1968. It was 1968 when my parents applied for Landed Immigrant status to the United States and Canada at the same time. In 1971 my parents with me and my brother in tow, arrived in Canada directly from the Philippines. It was Canada who took us in first. In Vancouver we lived in relative “whatever” until 1988 when we received a big bulging, brown envelope in the mail from the US government. They had finally (!!) processed our application – twenty years later– allowing my family to immigrate to the US legitimately.
And so here I am – an American expat. Like just about every other expat, I head home for the holidays—home being the United States of America. I used to smirk at the pretentiousness of the question, “Where do you summer?” When on earth did summer become an infinitive?
Well it is and I do. I summer in America (at least that is how the rest of the world refers to us—Americans call it “The States”, the rest of the world calls it “America”).
So tonight on the eve of the holiday which marks our independence from the former empire where my family currently resides, I’m reflecting on everything that makes this country so different from any other country on earth—the one country that people queue in line (for twenty years!!!) to try their hand at living the American dream.
There are so many different sides to MY America– in this case my American summer — which is different to other people’s experiences and therefore in and of itself so American in its ubiquity.

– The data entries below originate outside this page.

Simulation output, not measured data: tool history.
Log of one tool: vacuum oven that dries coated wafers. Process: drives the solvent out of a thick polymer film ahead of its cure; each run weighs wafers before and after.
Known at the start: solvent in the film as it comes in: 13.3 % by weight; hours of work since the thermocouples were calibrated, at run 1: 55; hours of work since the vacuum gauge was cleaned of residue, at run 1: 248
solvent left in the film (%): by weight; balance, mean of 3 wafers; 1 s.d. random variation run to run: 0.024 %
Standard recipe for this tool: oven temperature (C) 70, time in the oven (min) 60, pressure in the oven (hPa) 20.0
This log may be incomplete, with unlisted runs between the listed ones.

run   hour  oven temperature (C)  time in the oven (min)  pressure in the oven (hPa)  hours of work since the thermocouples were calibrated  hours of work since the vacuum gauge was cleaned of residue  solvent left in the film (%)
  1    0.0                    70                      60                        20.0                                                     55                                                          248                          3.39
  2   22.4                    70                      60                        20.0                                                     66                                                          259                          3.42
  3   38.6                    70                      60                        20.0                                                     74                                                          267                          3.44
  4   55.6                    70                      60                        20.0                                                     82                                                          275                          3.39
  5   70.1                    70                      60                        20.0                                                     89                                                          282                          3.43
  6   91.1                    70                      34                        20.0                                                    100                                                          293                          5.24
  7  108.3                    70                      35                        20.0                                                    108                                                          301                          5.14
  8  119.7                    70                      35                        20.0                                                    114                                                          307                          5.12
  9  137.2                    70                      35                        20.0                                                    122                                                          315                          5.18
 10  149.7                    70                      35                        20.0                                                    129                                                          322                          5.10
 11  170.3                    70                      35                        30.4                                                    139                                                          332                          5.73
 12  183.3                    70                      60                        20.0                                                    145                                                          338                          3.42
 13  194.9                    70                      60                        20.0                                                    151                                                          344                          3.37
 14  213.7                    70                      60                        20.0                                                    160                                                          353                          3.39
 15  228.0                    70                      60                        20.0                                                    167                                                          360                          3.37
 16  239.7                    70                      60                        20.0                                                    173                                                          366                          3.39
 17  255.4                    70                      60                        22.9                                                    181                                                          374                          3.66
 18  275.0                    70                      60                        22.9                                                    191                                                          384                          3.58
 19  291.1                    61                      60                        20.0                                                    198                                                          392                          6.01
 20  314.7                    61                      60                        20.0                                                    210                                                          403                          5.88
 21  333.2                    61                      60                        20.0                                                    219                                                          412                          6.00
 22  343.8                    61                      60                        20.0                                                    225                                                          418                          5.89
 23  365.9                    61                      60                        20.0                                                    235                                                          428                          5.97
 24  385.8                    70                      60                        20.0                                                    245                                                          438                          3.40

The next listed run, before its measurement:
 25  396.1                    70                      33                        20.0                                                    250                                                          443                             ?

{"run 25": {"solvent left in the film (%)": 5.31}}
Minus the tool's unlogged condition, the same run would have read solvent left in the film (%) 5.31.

MY American summer is an immigration officer who greets me and my children at US Customs with barely a smile then coldly processes our passports (at this stage I’ve become quite adept at travelling without my husband so this is a procedure we do alone every summer). With the last thud of his rubber stamp declaring our return, the immigration officer looks up and starts telling us about his vacation last week in Mexico, how he went with his family for the first time and forgot to apply sunscreen, how he got burned (then lifts his shirt to show us said sunburns) and how he was surprised that this even happened given that it was overcast there. Then he hands back our passports and with a smile of genuine American friendliness says, “Welcome home, folks. Have a good one!”
MY American summer is a day on the boat with my good friends who treat my family like their own – to the point where my girlfriend’s husband has no qualms about bickering with me even though we haven’t seen each other in a year. It’s lunches at places where all they serve is chopped salads (literally) and my girlfriends who are notoriously late actually show up on time for the first time in their lives. Ever. And then give it to me for being late.
MY American summer is dropping kids at camp. Europeans do boarding school. Americans do sleep-away camp. Summer camp is a glorious thing. Enough said.
It’s 24-hour air-conditioning, diners, any type of restaurant at any time of day, frozen yogurt places where there are true-blue American flavors like Red Velvet and Betty Crocker Cake Batter.
It’s traffic cops who stop all traffic so you can cross the street diagonally (hell, you can cart-wheel across if you fancy).
It’s Bloomingdales where you take your supposedly full-priced items to the register only to discover that today they’re taking off forty percent and just because you’re you, they’ll knock off an additional twenty. If someone did that to me in Paris, I swear I’d pass out from shock.
And speaking of Paris, MY American summer is recalling when we’d come back to California from France just for the summer. My son who was only about four at the time and accustomed to the lax attitudes towards nudity in Europe, stripped off all his clothes and tore down the beach as naked as the day he was born. I thought nothing of it. My father-in-law, however, knew that this would NOT fly with American puritanism.
MY American summer is remembering his voice trailing into the distance as he madly chased after my naked little boy down that beach screaming my son’s name then, “NOOOOOOOOOO!!!! This is Americaaaaaaaaaaaaaa!!!”
Happy July 4th. May it be the celebration of your very own American dream.